My eyeglasses are broken, and I want them fixed.

I vividly remember the morning I woke up, and could no longer read.

Everything was blurry, and no matter how much I blinked away the night, I still could not read.  I could see things further off, and if I moved my phone well back past my normal reading distance, I could still just about focus.

Eventually my eyes could focus as normal, and I put the experience down to tiredness.  But soon the blurriness came back, and didn't leave.  I was being abruptly welcomed into late middle age.  I needed reading glasses.

I picked up a pair of cheap glasses from the local supermarket, and miracle of miracles, I could read again.  Everything was fine and crisp, even when I used the smallest font on the kindle app.

There was, however, still an issue.  When I was wearing my reading glasses, and I was looking at something that wasn't a book, that was further away, say a person's face, or a stop sign, everything was blurry.  I had to take my glasses off to see beyond the page in front of me.

So, in this age of miniaturized sensors, 3D printers, new material science, why can I not buy a pair of glasses that sense how far away objects are that the glasses are pointing at, and physically deform the lenses appropriately to bring items into focus for the wearer

For me the lenses would become clear glass when looking at something in the distance, and would deform to +0.5 reading glasses when looking at a page in front of me.

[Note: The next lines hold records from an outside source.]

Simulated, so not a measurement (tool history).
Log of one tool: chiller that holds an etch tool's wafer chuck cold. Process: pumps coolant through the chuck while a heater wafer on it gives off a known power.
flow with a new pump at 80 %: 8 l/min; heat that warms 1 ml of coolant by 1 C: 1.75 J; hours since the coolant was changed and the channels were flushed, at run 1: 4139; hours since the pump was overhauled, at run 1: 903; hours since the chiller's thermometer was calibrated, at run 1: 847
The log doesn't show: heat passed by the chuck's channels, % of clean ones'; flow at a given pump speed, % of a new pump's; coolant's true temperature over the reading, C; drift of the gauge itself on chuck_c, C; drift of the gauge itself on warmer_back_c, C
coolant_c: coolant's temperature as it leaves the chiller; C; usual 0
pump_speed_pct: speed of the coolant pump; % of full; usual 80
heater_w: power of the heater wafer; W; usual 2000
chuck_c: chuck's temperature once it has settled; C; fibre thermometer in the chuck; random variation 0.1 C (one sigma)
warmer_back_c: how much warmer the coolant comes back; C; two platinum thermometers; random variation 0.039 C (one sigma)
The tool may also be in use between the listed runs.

There have been similar attempts in the past, but as technology advances, sensors become smaller and motors become miniaturized I think its time to look once again at eye-glasses.  The way they work now is broken.  If Google invested a fraction of the money they have in Google Glass, then I'm convinced they could bring these kind of glasses to the world, benefitting hundreds of millions, And just perhaps, by incorporating Glass-like functionality along for the ride, they could bring Glass to the masses.